Open leonardo-m opened 2 years ago
fun... cc @rust-lang/wg-const-eval
while there are fixes for this (an attribute on the trait decl), none are great at present.
I think for now, const trait impls must impl that method, even if that is annoying
I am confused. What is even causing the error? Eq
has no methods...
... oh, it does:
pub trait Eq: PartialEq<Self> {
// this method is used solely by #[deriving] to assert
// that every component of a type implements #[deriving]
// itself, the current deriving infrastructure means doing this
// assertion without using a method on this trait is nearly
// impossible.
//
// This should never be implemented by hand.
#[doc(hidden)]
#[no_coverage] // rust-lang/rust#84605
#[inline]
#[stable(feature = "rust1", since = "1.0.0")]
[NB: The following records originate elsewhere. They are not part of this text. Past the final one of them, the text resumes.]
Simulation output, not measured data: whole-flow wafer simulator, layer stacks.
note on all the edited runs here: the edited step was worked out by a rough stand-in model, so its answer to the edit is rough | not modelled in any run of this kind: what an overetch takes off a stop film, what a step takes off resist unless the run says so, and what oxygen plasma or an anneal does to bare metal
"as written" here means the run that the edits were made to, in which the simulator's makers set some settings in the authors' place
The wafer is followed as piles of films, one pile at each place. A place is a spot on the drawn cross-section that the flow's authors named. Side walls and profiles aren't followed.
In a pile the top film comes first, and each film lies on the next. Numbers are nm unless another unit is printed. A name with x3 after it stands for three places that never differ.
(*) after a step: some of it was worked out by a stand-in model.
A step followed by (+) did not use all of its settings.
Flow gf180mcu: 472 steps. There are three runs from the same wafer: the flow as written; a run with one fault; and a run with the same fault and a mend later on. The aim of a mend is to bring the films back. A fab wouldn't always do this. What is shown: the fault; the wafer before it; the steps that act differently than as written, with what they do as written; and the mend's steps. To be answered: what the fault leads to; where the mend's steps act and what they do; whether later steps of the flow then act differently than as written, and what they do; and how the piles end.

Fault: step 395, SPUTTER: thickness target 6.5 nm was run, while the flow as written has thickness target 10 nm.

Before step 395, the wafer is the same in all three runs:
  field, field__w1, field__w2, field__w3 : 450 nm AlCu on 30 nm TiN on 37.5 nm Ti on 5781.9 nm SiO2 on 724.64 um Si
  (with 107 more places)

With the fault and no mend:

fn assert_receiver_is_total_eq(&self) {}
}
So making that a const fn
is not enough?
(I can't even parse that comment, what does it mean for a type to "implement #[deriving]"? Do they mean "implement Eq"? Also isn't the attribute called "derive" -- was is "#[deriving]"?)
You can't make default methods const fn. Well, you can, there is a horribly hacky attribute that we definitely don't want to use in libcore yet.
If I try to use == among an user-defined struct in a const function, it seems I have to implement PartialEq::eq and PartialEq::ne, and Eq. But when I try to implement Eq it gives this error:
That isn't documented. The stdlib comment says "This should never be implemented by hand.". What's the solution for this situation?